Last year in Big Smoke the ice did not come out of the ground until mid April, but this year I don't think the ground froze at all, there. In Smallville the ground froze, but there is precious little of that, so it is not a big obstacle. Smallville is in a region called the Canadian Shield. It covers roughly three million square kilometers of Canada and its main feature is a lack of soil. Where the solid should be is rock.
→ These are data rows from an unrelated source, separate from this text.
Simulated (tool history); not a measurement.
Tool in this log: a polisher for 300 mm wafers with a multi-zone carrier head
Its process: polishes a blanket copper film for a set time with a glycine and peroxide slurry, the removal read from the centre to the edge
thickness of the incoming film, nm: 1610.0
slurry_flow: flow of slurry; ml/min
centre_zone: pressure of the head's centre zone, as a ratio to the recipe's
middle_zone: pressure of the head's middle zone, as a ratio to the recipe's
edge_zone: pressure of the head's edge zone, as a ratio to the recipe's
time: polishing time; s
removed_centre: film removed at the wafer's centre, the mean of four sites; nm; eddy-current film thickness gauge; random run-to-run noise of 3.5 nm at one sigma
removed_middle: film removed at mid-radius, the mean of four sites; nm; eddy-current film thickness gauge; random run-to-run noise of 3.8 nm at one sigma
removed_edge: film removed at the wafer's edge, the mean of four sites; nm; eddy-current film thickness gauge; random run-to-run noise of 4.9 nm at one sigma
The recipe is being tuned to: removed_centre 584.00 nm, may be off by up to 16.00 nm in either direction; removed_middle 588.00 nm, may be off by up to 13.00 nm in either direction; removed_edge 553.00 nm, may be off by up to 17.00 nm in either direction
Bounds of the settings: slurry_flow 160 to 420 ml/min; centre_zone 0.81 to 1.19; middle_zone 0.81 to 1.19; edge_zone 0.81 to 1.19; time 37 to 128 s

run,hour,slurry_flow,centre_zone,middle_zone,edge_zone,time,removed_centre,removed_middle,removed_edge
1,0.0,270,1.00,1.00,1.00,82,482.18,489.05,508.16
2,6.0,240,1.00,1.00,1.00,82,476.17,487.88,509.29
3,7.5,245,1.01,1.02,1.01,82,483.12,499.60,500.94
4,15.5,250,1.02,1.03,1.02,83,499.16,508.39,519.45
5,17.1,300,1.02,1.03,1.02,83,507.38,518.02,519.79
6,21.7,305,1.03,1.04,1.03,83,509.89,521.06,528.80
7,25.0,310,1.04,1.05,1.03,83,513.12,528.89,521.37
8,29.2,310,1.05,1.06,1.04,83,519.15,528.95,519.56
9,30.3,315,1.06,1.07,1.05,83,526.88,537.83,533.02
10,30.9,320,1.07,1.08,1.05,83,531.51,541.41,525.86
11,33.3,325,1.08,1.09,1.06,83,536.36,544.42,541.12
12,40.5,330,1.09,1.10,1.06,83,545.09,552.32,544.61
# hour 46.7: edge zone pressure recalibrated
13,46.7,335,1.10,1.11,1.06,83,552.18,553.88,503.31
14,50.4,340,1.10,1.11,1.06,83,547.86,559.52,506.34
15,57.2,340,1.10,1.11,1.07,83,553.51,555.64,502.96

The company that I worked for last year will probably start earlier this year. I remember starting the last week in March and planting stuff in frozen ground and moving snow.
March 11.
The snow is quickly vanishing. The last big dump in Big Smoke is gone, except in the piles on the edge of parking lots. The weather in Big Smoke is warm, two days in the high teens in one week and Smallville the night temperatures are above freezing most of the time and the day temperatures are much warmer. The seasonal coat is being shed from the landscape except where the piles have been laid. Even the piles are shrinking. The road edges are covered in heaps of sand that was piled with salt on the roads every snowfall.
Often in the years past, the snow would stay on the ground through April and snow in May was rare but not unheard of. The snow this year will be gone before the end of March. The ice on the Bay used to stay until May, twenty years ago and late May fifty years ago. The Ice on the Bay will be gone from the sheltered inlets by April. In the past there was variation in the melt periods, but it was tighter. These days the variation in the weather is more spread out, cold as twenty years ago to warmest Winter ever.
Do you see it? The People in the cities, don't see it. The People in the Country see it everywhere. No one looks at the stars anymore. Or the moon.